Chunk Streaming

A world bigger than memory

Thanks to procedural generation, the world doesn't need to be stored — any point of it can be computed on demand. But "on demand" needs a unit of demand, and that unit is the chunk: a fixed 256 × 256 metre square of world, carrying a 129 × 129 height grid, a moisture grid, river data, and the list of plants and houses standing on it. Chunks tile the world in a regular grid, so any position maps to a chunk coordinate with a single division. A chunk that isn't loaded simply doesn't exist anywhere in memory — it's pure math, waiting to be asked.

The rolling window

Around the camera, the engine maintains a square window of live chunks: every chunk within load_radius of the one the camera stands in. At the default radius of 3 that is a 7 × 7 window — 49 chunks, about 1.8 kilometres on a side. Every frame, the streaming system recomputes which chunks the window should contain, then makes reality match: chunks entering the window are requested, chunks that fell out of it are dropped on the spot. Because the window's size never changes, you can fly in one direction forever and the engine's memory use and per-frame workload stay flat — the world rolls beneath you like a treadmill.

The code that runs this every frame is short enough to read whole. Note the order: first collect whatever the workers finished, then re-centre the window, evict, and request what's newly missing:

pub fn update(&mut self, camera_position: Vec3, plant_world: &PlantWorld) {
    // Collect chunks the worker threads finished since last frame.
    for mut chunk in self.loader.poll() {
        let plants = plant_world.instances_for(chunk.coord, &chunk.terrain);
        chunk.content.set_plants(plants);
        self.loaded.insert(chunk.coord, chunk);
    }

    self.center_chunk = world_to_chunk(camera_position);
    let required = required_coords(self.center_chunk, self.load_radius);

    // Drop chunks that left the window; cancel queued work for them too.
    self.loaded.retain(|coord, _| required.contains(coord));
    self.loader.cancel_outside(&required);

    for &coord in &required {
        if !self.loaded.contains_key(&coord) {
            self.loader.dispatch(coord, self.seed);
        }
    }
}

Never block the loop

Generating a chunk is real work: two 16,641-point noise fields, river carving, biome classification, and plant placement. If the game loop did that work itself, every chunk boundary you crossed would cost a visible hitch — at flying speed, a whole column of seven chunks comes due at once. So the main loop never generates anything. It only does two cheap things: dispatch requests into a pool of background worker threads (one per CPU core), and poll a channel for finished results. Both sides of that hand-off are non-blocking — if no chunk is ready this frame, poll returns empty and the frame renders with what it has. A missing chunk is never waited for; it simply pops into existence a few frames later.

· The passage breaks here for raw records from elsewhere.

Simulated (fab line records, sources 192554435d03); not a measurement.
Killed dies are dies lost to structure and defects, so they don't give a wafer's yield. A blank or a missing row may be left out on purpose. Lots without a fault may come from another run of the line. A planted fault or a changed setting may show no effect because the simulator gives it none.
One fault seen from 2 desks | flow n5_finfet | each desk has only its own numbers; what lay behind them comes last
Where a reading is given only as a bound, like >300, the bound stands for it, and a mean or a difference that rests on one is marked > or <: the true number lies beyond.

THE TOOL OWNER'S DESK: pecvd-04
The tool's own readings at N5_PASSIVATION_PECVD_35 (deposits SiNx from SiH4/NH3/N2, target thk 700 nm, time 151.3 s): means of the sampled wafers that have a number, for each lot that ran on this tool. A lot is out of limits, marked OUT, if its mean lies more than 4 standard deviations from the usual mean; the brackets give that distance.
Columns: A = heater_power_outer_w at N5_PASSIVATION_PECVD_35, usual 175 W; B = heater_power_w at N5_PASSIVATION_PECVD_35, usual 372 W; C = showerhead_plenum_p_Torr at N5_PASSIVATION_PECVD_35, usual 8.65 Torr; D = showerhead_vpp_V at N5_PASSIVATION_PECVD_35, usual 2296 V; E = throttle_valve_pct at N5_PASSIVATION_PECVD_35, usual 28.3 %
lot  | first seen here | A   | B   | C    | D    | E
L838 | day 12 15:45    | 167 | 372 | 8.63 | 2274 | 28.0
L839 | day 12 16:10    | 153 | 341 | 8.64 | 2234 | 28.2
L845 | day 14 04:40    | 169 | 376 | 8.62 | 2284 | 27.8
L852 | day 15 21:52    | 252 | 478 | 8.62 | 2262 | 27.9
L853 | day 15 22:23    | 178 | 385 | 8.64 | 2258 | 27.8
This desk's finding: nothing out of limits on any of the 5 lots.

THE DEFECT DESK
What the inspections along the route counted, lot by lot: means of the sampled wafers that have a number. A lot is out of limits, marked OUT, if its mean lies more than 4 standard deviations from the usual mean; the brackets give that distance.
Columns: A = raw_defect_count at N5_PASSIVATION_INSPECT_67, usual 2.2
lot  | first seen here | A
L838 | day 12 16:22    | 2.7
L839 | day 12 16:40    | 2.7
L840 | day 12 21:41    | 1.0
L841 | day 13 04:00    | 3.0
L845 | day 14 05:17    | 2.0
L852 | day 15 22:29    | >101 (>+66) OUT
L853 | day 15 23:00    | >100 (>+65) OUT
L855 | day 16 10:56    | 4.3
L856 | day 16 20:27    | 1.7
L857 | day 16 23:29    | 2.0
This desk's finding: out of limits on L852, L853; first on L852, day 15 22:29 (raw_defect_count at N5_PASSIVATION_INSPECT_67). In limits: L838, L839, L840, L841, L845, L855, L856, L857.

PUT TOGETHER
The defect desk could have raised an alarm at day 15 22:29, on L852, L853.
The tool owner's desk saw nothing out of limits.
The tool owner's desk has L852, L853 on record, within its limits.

fn dispatch(&mut self, coord: IVec2, seed: u32) {
    if self.pending.contains(&coord) {
        return;
    }
    self.pending.insert(coord);
    let tx = self.sender.clone();
    // ...clone shared config, plant registry, and river field handles...
    self.pool.spawn(move || {
        let generator = ChunkGenerator::new(seed, &config, registry, rivers);
        let chunk = generator.generate_chunk(coord);
        let _ = tx.send(chunk);   // back to the main thread via channel
    });
}

fn poll(&mut self) -> Vec<ChunkData> {
    let mut completed = Vec::new();
    while let Ok(chunk) = self.receiver.try_recv() {   // never blocks
        self.pending.remove(&chunk.coord);
        completed.push(chunk);
    }
    completed
}

One subtlety repays attention: cancel_outside. If you turn around sharply, chunks that were queued but not yet started are no longer needed — they're struck from the pending set so a fast change of direction doesn't leave the workers grinding through a wake of obsolete requests.

What "loading a chunk" actually means

On the worker thread, a chunk is built in layers: the terrain layer samples the height and moisture fields and carves the river channel through them; the biome layer classifies the result; the content layer decides which plants and houses stand where. Back on the main thread, the finished chunk takes its live plant list from the world-wide plant store and is handed to the renderer — which does not receive a mesh. It receives the raw height and moisture grids, and a compute shader builds the 129 × 129 vertex mesh directly on the GPU, where it will be drawn. Vegetation goes up as per-chunk instance buffers for instanced rendering. From then on the chunk costs almost nothing until frustum culling decides each frame whether it's even on screen.

The browser does it with a budget

The WebAssembly build has no worker threads available to this system, so it swaps in a different loader behind the same interface: a simple queue that generates at most two chunks per frame, synchronously, on the main thread. The cost is bounded per frame rather than moved off the thread — a budget instead of a worker pool. The streaming logic above doesn't know the difference; dispatch and poll just mean something else underneath.